The Virginia Task Force 2 Urban Search and Rescue Team mobilized and departed Virginia for Houston on Sunday evening, bringing along their water rescue package.

On Friday, Hurricane Harvey made landfall in Rockport, Texas as a Category 4 storm. While the wind gusts exceeded 131 miles per hour, the non-stop rain is what has turned the Houston metro area -- and its surrounding communities -- into disaster zones. Some estimates suggest that the storm will dump upwards of 50 inches of rain in certain areas. Though based in Virginia, the Virginia Task Force 2 Urban Search and Rescue Team is organized and managed by the Federal Emergency Management Agency (FEMA). They are trained to respond to a number of different types of disasters and emergencies, including everything from hurricanes and tornados to nuclear attacks. Their water rescue package consists of watercraft, a six-wheel off-road vehicle, gas generators, and other supplies. By Monday morning, the team had already reached Alabama and reported that they were "traveling well." By the evening, they had reached Texas. The team's mobilization was made possible by changes put into place after 2005's Hurricane Katrina. During that storm, poor communication and coordination between local, state, and federal agencies exacerbated the damage done by the storm. Since then, Congress has passed legislation allowing FEMA to react faster to emergencies and mobilize nationwide resources when necessary. Before Harvey even made landfall, President Donald Trump issued disaster declaration for Texas's gulf counties. The early declaration allowed for the Virginia Task Force 2 Urban Search and Rescue Team to be mobilized so quickly. Since the storm turned towards the northeast, the President has issued a similar disaster declaration for affected counties in Louisiana.

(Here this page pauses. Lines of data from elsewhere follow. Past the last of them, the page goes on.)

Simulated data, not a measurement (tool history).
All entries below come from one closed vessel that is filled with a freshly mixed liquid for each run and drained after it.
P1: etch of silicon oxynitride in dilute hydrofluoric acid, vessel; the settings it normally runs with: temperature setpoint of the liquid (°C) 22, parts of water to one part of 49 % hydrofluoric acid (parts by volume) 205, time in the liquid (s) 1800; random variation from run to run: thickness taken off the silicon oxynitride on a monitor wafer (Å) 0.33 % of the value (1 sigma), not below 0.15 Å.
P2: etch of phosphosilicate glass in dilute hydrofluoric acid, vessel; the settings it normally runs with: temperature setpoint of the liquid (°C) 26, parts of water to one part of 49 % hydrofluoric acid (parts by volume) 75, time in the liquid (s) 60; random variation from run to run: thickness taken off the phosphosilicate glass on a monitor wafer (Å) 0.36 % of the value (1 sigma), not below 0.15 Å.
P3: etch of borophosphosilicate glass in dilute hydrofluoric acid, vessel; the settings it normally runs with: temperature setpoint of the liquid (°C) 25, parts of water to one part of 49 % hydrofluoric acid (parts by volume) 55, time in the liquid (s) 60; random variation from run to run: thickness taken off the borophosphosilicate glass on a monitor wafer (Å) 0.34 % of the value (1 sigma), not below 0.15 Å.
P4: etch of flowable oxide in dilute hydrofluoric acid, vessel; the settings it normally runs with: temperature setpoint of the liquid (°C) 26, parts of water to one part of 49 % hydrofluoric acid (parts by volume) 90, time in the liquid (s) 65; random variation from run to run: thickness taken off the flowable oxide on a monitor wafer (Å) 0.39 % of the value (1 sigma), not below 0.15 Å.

In Houston, the Virginia Task Force will work alongside volunteer crews as they try to rescue people stranded in their homes by rising floodwaters. Over the weekend, the "Cajun Navy" mobilized in Louisiana and set off towards Houston to aid in the search and rescue. Estimated to include 50 boats, the volunteer "Navy" expected to at least double in size between Lafayette and the flood-ravaged portions of Texas. Because the storm is expected to dump rain for most of the week, the flooding in many areas is expected to get worse before it gets better. This photo of a flooded nursing home -- showing elderly residents sitting and standing in chest-deep flood water inside the building -- prompted an emergency rescue on Sunday evening. Many of the nursing home's residents were confined to wheelchairs and had to be rescued by helicopter. Others were saved by volunteer boat crews. Other footage coming out of Texas showed a fan boat -- adorned with a Confederate battle flag -- rescuing stranded Houston residents. In the wake of Charlottesville, the fact that this boat owner was helping to rescue African-American flood victims was not lost on people. The only silver lining so far from any of this is that in the face of this horrible natural disaster, we've seen that good, decent people still exist and are willing to sacrifice to help their neighbors and countrymen in need. At a time when the country feels as divided as ever, this horrible natural disaster has brought out the best in people. Whether it is the Virginia Task Force 2 Urban Search and Rescue Team, the "Cajun Navy," or just one guy in a fan boat, this disaster has brought all people together.